Twitter CFO Ned Segal bristles when he hears people say today is the era of the strategic CFO. To him, it downplays the importance of operational skills. Better, Segal said in an Airbase webcast, is appreciating the balance between the two roles of the job; no matter how much technology helps, the CFO must still take ownership of the operational side of the finance function.
“I wouldn’t want [the idea of a strategic CFO] to mean somebody is really saying they’re really thoughtful but not very good at the operating components of the role,” said Segal, who joined Twitter as CFO in 2017. “We all want to be really thoughtful. But I would caution all of us about being tagged too much an operational CFO, really good at inputs, or a strategic CFO, really good at insights. You need to be really disciplined about making sure the organization you lead is good at both of these things.”
Segal expects the finance role to become even less operationally focused in the years ahead as artificial intelligence and machine learning applications take over more of the traditional data processing functions. That will increase pressure on CFOs to up the strategic game of the entire finance organization.
“It may be 10 years from now inputting data is zero part of our job,” he said. “We’re still accountable for it, because we may own the software that does it. But, if we’re not inputting data, we better have pretty good insights that fall out of that data, otherwise there isn’t going to be much left for us to do.”
Value-added function
The good news, he said, is value-adding opportunities stand to grow as finance specialists leverage their strengths in pattern recognition to inform their own insights and give context to the data so others in the company can form insights.

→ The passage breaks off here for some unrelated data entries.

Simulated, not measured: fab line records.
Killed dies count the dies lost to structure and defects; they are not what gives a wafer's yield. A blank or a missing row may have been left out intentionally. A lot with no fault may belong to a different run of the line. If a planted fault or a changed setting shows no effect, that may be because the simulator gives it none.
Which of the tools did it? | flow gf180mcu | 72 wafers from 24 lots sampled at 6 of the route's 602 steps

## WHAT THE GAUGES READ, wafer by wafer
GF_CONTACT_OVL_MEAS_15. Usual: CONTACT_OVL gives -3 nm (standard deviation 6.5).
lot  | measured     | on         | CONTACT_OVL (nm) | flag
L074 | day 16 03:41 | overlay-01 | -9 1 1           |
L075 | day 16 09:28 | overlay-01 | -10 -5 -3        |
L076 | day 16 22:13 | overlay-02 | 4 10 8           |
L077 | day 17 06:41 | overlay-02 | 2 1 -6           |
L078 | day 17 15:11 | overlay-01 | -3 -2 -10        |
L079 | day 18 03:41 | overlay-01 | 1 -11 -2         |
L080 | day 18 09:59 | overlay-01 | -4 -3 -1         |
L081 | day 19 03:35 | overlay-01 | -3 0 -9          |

“On our finance team, we talk about influencing the outcome,” he said. “Whether someone’s in accounting or [another] part of our finance team, we want them to have their own opinion, and to bring the data to help someone [outside of finance] come up with their opinion.”
The key to finance maintaining its value-added role, he said, is the objectivity in which it communicates the numbers.
“If you allow your opinion to prevent you from helping somebody come up with their own opinion, they’ll stop asking you questions and will just want you to throw the data over the wall so they can interpret it,” he said.
Decision parameters
When Segal first arrived at Twitter, amid an executive suite shuffle and other dynamics, finance played an outsized role in decision making in some ways. Since then, he’s been trying to set parameters around which strategic decisions belong to finance and which to other function areas.
“We’re not going to make all the decisions that have a dollar sign associated with them,” he said. “We’re not going to say yes or no to the headcount. We’re going to help people come up with a budget, and fit as many highest ROI things as possible into that budget. And then we’re going to help them hold themselves and others accountable for how those dollars are spent and the outcomes they deliver.”
That was a lesson he spent years learning, he said. When he left investment banking in 2013 after a 17-year career at Goldman Sachs to become CFO at RPX, a patent risk-management platform, and then moved to Intuit as a divisional finance head in 2015, he held a more assertive view of finance’s role.
“Earlier in my time as a finance executive, I thought every decision that had a dollar sign I had to make a decision about or approve someone else’s decision,” he said. “It was a big unlock for me and the people around me to be really clear where I felt I needed to help, where I thought I’d like it if they asked for my help, and where we could rely on someone’s good judgment or some principle or policy instead. I learned I was being a blocker.”
Today his intersection with the company’s data on a day-to-day basis is limited, but once a week at a business review meeting he digs deep into the numbers, relying, he said, on the pattern recognition he’s developed over the years to spot problems or opportunities.
“I’m either really concerned this thing is a canary in a coal mine, or I’ve gone too deep and I need your help coming back out,” he said. “I ask a lot of questions. Sometimes I don’t provide context as to why I’m asking the question. I challenge people to ask me why I’m asking if I don’t explain. Sometimes it’s genuine curiosity…. Sometimes it’s a, ‘I’m worried this is a canary in a coal mine,’ so I’m going to be a dog on a bone about this until I learn more.”
Simple model
Despite Twitter’s prominence as one of the world’s go-to social media platforms, the company’s business model is relatively simple; 85% of its revenue comes from ad sales.
“I’m able to focus my time on these small handful of revenue lines,” Segal said.
Reporting on the business can get complicated, though, as he tries to create space for the company to move on its strategic objectives in an environment in which analysts and investors and others relentlessly scrutinize the company’s every move.
“I definitely didn’t appreciate some of the complexities that would come with some of our success,” he said. “Frankly, making mistakes amid success in the public eye has been an interesting challenge, and, as someone who has responsibility to speak on behalf of the company, it’s taken some adjustment.”
In some ways, his public-facing role is two-tiered. On the one hand, he acts as spokesperson for the company’s policy decisions, making him accountable for representing the company on decisions he might have participated in but didn’t make.
On the other hand, articulating his own financial reporting decisions helps the company execute on its strategic initiatives.
“When an investor, whether a private investor or a public market investor, says, ‘Well, how come you don’t give x?’ Or, ‘How come your margins won't be y?’ You can tell them, ‘The reason is, we’re trying to create the space for us to invest over a longer period of time and we don’t want that to prevent us from being able to make good investment decisions,’” he said.
Given its growth and the role it’s played in sweeping social movements of recent years, the company is arguably executing effectively on its strategic plans.